Wednesday, 13 July 2011

Mortality of the nation state and the risks of nuclear proliferation

Don't get me wrong - I strongly in favour of action to prevent the proliferation of nuclear weapons. I have often, however, reflected on the hypocrisy of those states with nuclear weapons acting occasionally, vigorously, to restrict their spread.

"You can trust us" is the implication, we are not crazy like those other states for whom possession of these weapons might prove a risk. "You can't let states that might have crazy leaders get hold of them". "We are rational democratic states, we don't get crazy people in charge, who might start waving them around".

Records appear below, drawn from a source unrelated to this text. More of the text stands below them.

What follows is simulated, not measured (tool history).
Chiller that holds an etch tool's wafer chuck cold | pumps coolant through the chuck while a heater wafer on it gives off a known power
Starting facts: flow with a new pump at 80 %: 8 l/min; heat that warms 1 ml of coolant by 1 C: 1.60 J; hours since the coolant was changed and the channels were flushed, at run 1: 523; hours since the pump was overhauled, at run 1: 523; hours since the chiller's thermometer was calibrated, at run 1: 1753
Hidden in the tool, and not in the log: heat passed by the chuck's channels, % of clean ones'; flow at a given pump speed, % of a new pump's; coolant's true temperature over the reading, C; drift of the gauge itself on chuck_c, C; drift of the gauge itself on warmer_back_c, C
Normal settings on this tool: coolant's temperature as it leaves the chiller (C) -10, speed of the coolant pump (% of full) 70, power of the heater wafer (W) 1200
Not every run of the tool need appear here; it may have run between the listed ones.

Leaving aside that the logic  of deterrence involves creating the impression that you might be crazy enough to actually use nuclear weapons, their is another critical assumption in the rationale that rarely gets unpacked. Lee Griffith in The War against Terrorism and the Terror of God (Eerdmans, 2002) nails it nicely.
There are no Reichs to last a thousand years, no empires on which the sun  will never set. Like the Soviet Union, like Rome, like Babylon, the United States will surely pass away. Like treasures, nations are consumed by moth and rust (Matthew 6: 19). The life span of nations is much shorter than the half life of most nuclear materials. A failure to acknowledge that the weapons we disperse, and the weapons we possess, will someday be possessed by other hands is simply hubris. (p.82)

Saturday, 9 July 2011

The reality of the Holocaust and the value of human life

Watching from a distance the implosion this week of The News of the World has had the awful appeal of watching a disaster in slow motion. You can see it coming, you know you really have better things to do with your life but the appalling inevitability of events calls for your attention with a degree of hypnotic power.

The entire shenanigans certainly won't do much for the not terribly public regard for the profession of journalism. It so happened that this week I have been reading a selection of the writings of one of those journalists whose contribution reminds us that there are some who stand out through their moral sensibility and their concern with the way language is used. I refer of course to Robert Fisk, in this case to his collection of columns in The Age of the Warrior: Selected Writings.

Throughout Fisk's writings is a concern for care in the use of language and a rooted antipathy to politicians whose misuse of language and unwillingness to go anywhere the truth in their justification of war.

There is a also a deep concern throughout Fisk's journalism that human life should be respected and it was a few lines on this issue that caught my attention. In the course of his discussion of the diary of Klemperer's account of the Holocaust he quotes a comment from Khatami a former president of Iran responding to the current President Ahmadinejab who apparently views the holocaust as myth, who observed that "The death of even one Jew is a crime", While this reply starts with the specific issue of the holocaust of Jews it pushes the moral issue beyond that of the ethnic identity of the victims.

Fisk goes on to observe that "Indeed his words symbolised something more crucial: that the importance and the evil of the Holocaust do not depend on the Jewish identity of the victims. The awesome wickedness of the Holocaust lies in the fact that the victims were human beings just like you and me." (p.143)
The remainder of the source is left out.